22 May 2019, 13:23
Benjamin Wehrmann

Entrepreneur initiative from Germany joins Fridays for Future appeal for more climate action

Clean Energy Wire

A group of more than 1,000 companies from Germany has joined the appeal by student protest movement Fridays for Future (FfF) for greater climate action efforts. Under the label “Entrepreneurs for Future”, the companies released a statement to officially back the next international FfF protest planned for 24 May and call on other businesses to join the initiative. The group includes a large share of companies active in the “green economy”, with business in renewable energy, efficiency improvement and other concepts associated with climate action. However, the initiative is also backed by many other companies from all over the economy, including larger ones like recycling service provider Remondis and smaller groups such as baby food producer Hipp or chemicals producer Werner & Mertz. “For sustainable energy companies and mobility providers, climate action is just as important as it is for organic food producers and recycling companies.” The companies argue that "a climate-friendly economy is already possible today" and adequate technology, products and services are all available. "But we need conducive political conditions," the companies say. Entrepreneurs for Future say they represent about 100,000 jobs and an aggregate annual revenue of 20 billion euros. The initiative has released a list of climate action demands to the government, including the introduction of a price on CO2 emissions, divestment of climate-damaging subsidies, a transition in the transport and agriculture sectors as well as an “ambitious” Climate Action Law.
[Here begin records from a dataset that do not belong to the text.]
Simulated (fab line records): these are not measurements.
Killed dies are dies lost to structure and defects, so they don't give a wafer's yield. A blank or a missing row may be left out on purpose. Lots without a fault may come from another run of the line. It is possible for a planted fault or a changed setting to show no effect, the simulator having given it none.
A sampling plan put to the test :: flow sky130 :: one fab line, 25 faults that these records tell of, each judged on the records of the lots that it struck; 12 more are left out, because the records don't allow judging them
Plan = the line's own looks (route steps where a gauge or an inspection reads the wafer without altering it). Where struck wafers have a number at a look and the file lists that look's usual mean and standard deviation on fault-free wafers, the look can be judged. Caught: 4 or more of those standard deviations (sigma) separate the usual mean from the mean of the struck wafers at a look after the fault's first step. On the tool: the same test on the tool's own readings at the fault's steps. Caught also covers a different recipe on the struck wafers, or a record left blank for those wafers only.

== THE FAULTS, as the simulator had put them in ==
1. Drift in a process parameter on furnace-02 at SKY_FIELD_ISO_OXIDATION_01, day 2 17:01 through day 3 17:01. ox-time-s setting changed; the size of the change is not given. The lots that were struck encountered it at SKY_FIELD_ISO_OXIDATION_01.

The FfF movement has become a regular feature in the German climate policy debate since the protests initiated by Swedish activist Greta Thunberg last summer. It has caused vibrant arguments within parties about how to deal with the movement’s demands, pushing many companies to position themselves on emissions reduction. It has received backing by Chancellor Angela Merkel and also by a large group of scientists who say the demands are in line with Germany’s international obligations under the Paris Climate Agreement.